THE BLUFF

by Joanna Jenkins

Publisher: Allen & Unwin, 2025

Review 

by Carol Woeltjes

Why was nobody looking for her? Why was it only her mother who cared?

We meet Bea as she moves through the darkness, too scared to use her phone to light the way, but knowing enough to get the rifle from the lockbox on the back of the ute and to hide when she sees the lights approaching. 

But Bea doesn’t make it home and no one but Victoria, Bea’s mum, seems concerned by her disappearance. The local police don’t care and even her friend doesn’t seem concerned. In her desperation Victoria goes to Ruth, the city lawyer looking after the town’s small legal practice while to local lawyer has a holiday. Ruth tries to find Bea, only to be stonewalled, until a wealthy local is found dead and it doesn’t look like an accident. 

The Bluff is dominated by strong female characters all striving in a man’s world and often dealing with the after-effects of that very place, and it’s from their perspectives that the story is mostly told. We have Ruth, the lawyer, Evie, a farmer and Bea, a young woman searching for love and acceptance. 

But there is another viewpoint, that of Gazza – and this is Joanna Jenkins masterstroke, the juxtaposing of events from both a male and female angle. It shows how we often talk past each other and interpret the same events so very differently. 

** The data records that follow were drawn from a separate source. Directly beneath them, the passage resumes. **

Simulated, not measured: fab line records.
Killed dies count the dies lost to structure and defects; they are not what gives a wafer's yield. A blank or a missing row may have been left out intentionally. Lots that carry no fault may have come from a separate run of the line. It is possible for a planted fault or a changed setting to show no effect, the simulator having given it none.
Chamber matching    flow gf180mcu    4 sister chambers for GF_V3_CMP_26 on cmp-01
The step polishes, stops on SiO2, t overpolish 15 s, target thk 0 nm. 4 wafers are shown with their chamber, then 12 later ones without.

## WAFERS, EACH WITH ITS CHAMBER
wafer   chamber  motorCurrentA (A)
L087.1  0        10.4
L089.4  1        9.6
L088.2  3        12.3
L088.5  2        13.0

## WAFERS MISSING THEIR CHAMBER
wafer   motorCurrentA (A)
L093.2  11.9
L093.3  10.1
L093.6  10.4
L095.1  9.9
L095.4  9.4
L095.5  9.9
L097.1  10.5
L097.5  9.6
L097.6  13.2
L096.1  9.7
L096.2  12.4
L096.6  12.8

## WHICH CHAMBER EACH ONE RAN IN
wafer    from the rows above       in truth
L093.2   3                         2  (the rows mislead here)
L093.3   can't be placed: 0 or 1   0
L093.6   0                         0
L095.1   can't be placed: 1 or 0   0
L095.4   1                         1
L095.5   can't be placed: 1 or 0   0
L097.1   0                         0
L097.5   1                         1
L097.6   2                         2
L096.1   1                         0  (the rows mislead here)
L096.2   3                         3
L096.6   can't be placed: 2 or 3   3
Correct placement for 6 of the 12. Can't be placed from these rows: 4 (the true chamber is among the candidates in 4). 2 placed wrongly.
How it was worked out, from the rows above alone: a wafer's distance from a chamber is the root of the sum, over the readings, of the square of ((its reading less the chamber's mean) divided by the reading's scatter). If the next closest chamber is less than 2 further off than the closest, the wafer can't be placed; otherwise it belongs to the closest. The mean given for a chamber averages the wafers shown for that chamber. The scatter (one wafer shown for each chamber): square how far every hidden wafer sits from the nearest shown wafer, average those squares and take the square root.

The novel also moves back a few months in time. I found this incredibly enlightening; it showed me what had come before so I could build the characters and their world in my head. Some of the characters also appear in Jenkins previous novel and I loved when prior events were alluded to. It made me feel like the characters had a life before I met them.

To say this novel is character driven is true, but it is also propulsive in its pacing, particularly in the last third of the book that seemed to fly by. The novel touches on themes of abuse and deception at a personal level and as a wider societal perspective. It forces you to see both sides and to question your loyalties. It’s incredibly believable and the scarier because of it. And I didn’t see that ending coming. 

Publisher’s blurb

From the bestselling author of How to Kill a Client comes a page-turning rural thriller of loyalties and lies, murder and greed.

People like Dash didn’t die. He was only what? Mid-thirties? Well off. Adored. By some anyway. World at his feet. Well, Myddle at his feet, which was his world.

Ruth Dawson has taken a break from big city law to fill in for a few months at a mate’s small-town legal practice in Myddle. It’s not what she’s used to . . . 

So when she hears the front door of her office open she’s expecting a weird demand, or a question she doesn’t know the answer to. But it’s Bea Baulderstone’s mum, worried that she hasn’t seen her seventeen-year-old daughter for five days, and Constable Gazza Parker is refusing to report the girl missing. 

Ruth tries to find Bea, but Myddle is a wall of indifference. Then Dash Rogers is found at his farm gate, dead from a gunshot wound, and suddenly the town is very interested in Bea’s whereabouts.